The beauty of it though, is that it could be a watch, maybe add an LCD display, a solar panel charger, etc.
I'm just going to post here after every update. I didn't have anywhere else to write.

Fabrication of the band should happen within the next 10 days. I'll order the internals at the same time.
We should be able to see a working prototype in that 10 days

"I want to die peacefully in my sleep like my grandfather, not screaming in terror like his passengers."


End of Day 3

I finished my Prototype model. The quote on fabrication is $60 (ouch) I have to refine it to make it cheaper, and I'm really nervous about it printing correctly
"I want to die peacefully in my sleep like my grandfather, not screaming in terror like his passengers."


Day 5?

Anyway, realized sadly that the design is too bulky, a complete redesign was necessary. I also added a little more functionality to the model with a mini (super micro) 4 row breadboard, Just to see if it works and as a test for future 3d printed breadboards. I don't think I'm making the 10 day deadline anytime soon. Here is the redesigned base. I also have to see if the battery still fits ( it probably won't )
"I want to die peacefully in my sleep like my grandfather, not screaming in terror like his passengers."


I just noticed your idea. You should definitely take this over to kickstarter.
Fabrication of the case/etc parts, and getting the pcb assembled, will be
nontrivial, and will require professional services, I think.

Also, you need to think MUCH more about how to make this thing truly
"functional", so people will have a good idea what it will actually be able to
do, rather than being just a $60 "watch".

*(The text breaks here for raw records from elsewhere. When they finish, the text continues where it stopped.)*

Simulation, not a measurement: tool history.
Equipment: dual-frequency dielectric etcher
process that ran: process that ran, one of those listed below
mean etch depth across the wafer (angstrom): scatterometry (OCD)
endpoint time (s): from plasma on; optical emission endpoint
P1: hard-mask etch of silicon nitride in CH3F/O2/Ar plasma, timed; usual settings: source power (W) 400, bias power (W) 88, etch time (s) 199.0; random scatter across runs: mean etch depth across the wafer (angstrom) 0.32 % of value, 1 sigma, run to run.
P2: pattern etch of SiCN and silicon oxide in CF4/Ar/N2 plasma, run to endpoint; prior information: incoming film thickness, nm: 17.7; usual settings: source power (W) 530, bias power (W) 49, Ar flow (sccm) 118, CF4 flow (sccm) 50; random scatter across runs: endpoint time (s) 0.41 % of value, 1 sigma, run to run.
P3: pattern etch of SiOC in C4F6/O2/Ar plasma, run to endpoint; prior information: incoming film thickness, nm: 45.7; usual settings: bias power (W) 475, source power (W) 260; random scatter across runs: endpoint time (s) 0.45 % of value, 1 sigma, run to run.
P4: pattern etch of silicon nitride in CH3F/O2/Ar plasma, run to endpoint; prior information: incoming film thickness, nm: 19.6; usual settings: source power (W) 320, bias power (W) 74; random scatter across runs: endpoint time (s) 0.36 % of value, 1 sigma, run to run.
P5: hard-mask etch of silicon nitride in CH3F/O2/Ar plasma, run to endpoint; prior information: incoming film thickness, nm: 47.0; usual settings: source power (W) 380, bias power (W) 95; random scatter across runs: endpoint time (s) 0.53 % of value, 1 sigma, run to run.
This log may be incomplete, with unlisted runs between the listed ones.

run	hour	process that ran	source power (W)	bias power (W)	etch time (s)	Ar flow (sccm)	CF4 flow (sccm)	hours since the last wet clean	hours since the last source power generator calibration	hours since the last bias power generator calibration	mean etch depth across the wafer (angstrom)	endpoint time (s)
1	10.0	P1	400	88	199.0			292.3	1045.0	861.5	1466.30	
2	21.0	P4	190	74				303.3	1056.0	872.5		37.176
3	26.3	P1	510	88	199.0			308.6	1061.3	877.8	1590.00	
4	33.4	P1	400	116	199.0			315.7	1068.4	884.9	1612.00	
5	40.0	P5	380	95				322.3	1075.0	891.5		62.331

Thanks for the reply, I'm pretty sure I've explained it's function through and through in the above posts....

Anyway day... I've lost count...

I'm never going to get a model protoed if I keep making all these changes, a friend reviewed my designs and remarked on the bulkiness, so I scrapped my design and started again. I made it round this time, smaller and sleeker. I don't know if three rows of breadboard space is enough to do anything (Maybe a PING sensor or something) but it's mainly just a test for the Printer.

Hopefully sometime soon  I can get a model printed, but in the mean time I'm still modifying.

I would love help with the design, Ideas for a band, solid or hinged etc.

Oh and as of now, no battery, just a Micro USB
"I want to die peacefully in my sleep like my grandfather, not screaming in terror like his passengers."


Why not have the band act as the breadboard.  Each link is a small breadboard.  BTW, you don't need to make the breadboard as thick as the real ones.. If someone is too lazy to cut their jumper pins a little shorter than you could make a short pin jumper (and possibly make a little money off those too).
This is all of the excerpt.